CID the Dummy – Nintendo Wii (game review)


Editor’s Note:   As some of you know, I’m on staff as a game reviewer for the electronic entertainment site, I intend to publish all of my reviews on these pages to insure I have a full record of everything I’ve written. If you haven’t read this before, enjoy!!!

This current generation of consoles has amply demonstrated that with greater horsepower has come the ability to latch on to archetypes from gaming’s past and pull them into the light for new generations to enjoy. We’ve already seen the digital distribution channels promised by venues such as Xbox Live and WiiWare reanimate the adventure genre through titles such as the recently released Tales of Monkey Island. 2D platformers have also benefited from nostalgia, with titles like Bionic Commando Rearmed receiving the spit polish to wide acclaim.

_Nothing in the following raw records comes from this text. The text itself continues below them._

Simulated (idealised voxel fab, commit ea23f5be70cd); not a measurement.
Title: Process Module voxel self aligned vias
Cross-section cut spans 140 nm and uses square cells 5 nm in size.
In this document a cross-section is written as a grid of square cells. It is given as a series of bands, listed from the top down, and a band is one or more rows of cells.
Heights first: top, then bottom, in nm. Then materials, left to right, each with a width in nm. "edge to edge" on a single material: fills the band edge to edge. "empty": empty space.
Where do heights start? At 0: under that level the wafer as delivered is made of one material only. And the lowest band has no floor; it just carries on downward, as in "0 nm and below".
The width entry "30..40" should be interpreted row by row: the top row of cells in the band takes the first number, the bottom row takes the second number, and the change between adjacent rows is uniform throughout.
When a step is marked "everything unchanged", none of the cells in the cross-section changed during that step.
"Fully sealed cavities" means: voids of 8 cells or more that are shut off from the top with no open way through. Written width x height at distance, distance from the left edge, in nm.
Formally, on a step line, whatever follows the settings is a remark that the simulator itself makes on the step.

Curiously, the mascot wars that were once waged so heavily between the big console developers, specifically Nintendo and Sega, have remained a distant memory. Characters like Bubsy and Gex remain lost in the gauze of time. In an age where the former poster child Sonic hustles from gimmick to gimmick looking to reclaim a hint of his past glory, does CID the Dummy stand a chance at becoming America’s Next Hot Mascot?

CID the Dummy is a 2.5-dimensional platformer starring CID, a crash test brought to life by his creator, a mad-scientist sort, who needs his latest creation to rescue his kidnapped daughter. The storyline is simply the window dressing designed to propel CID from stage after stage of platforming adventure. Each stage is dominated by a series of environmental puzzles that require CID to utilize his abilities honed through years of crash test exercises to move on to the next level. The game play exists on a two-dimensional plane however the player does have the ability to move a short distance into the background, which is used to solve some puzzles and avoid enemy attacks.

CID has a few special moves in his arsenal. His dash move is used to sprint long distances in a short amount of time, usually to make it through time-triggered portals. In addition, there are stealth sequences sprinkled throughout the variety of industrial-themed levels that require CID to avoid surveillance cameras and targeting lasers. CID also possesses some simple melee attacks and with the flick of your wrist, can generate a bazooka that is used to attack distant enemies.

There’s a reason my descriptions above have a generic feel to them. This is the most soulless platformer I’ve had the displeasure of experiencing in a long time. I focused on the mascot wars in my intro for good reason as CID feels like one of those inexplicable mascots that some junior executive brainstormed during the Sega-Nintendo wars. There’s never any compelling reason for a crash test dummy to be sent into action and a simple pallet swap wouldn’t have changed the game play in the slightest. I know plumbers and bandicoots with bucket loads more personality than CID.

The resurgence of 2D platforming has been a real treat for old school gamers like myself. Bionic Commando Rearmed showed real inventiveness and also demonstrated that the limitations of the genre can lead developers into some interesting avenues – with the loss of one dimension compensated by creative puzzle design.

Unfortunately, the developers behind CID took the lazy way out. Set against a repetitive series of boring, industrial backgrounds – they send their haphazard mascot through similar sequences of routine platforming actions with the majority requiring the player to simply vault through a series of obstacles before finding a switch that unlocks a door/elevator at the beginning of the level. The player must then retrace their steps through that same morass of mediocrity. Rinse and repeat.

In addition, they’ve inexplicably tied almost every action to unnecessary waggle controls. When you can’t even run down a corridor without waving your wrist back and forth as fast as humanly possible, you begin to suspect a vast conspiracy to afflict all gamers with carpal tunnel syndrome.

I’m a huge proponent of the Wii but over the last few years, I have not been shy at voicing my displeasure towards developers using it as their personal shovelware dumping grounds in a bid at taking advantage of lesser-informed casual gamers. Too many PS2 ports for my tastes. It’s time to take a stand. If CID the Dummy succeeds at anything, it’s that a recall is in order.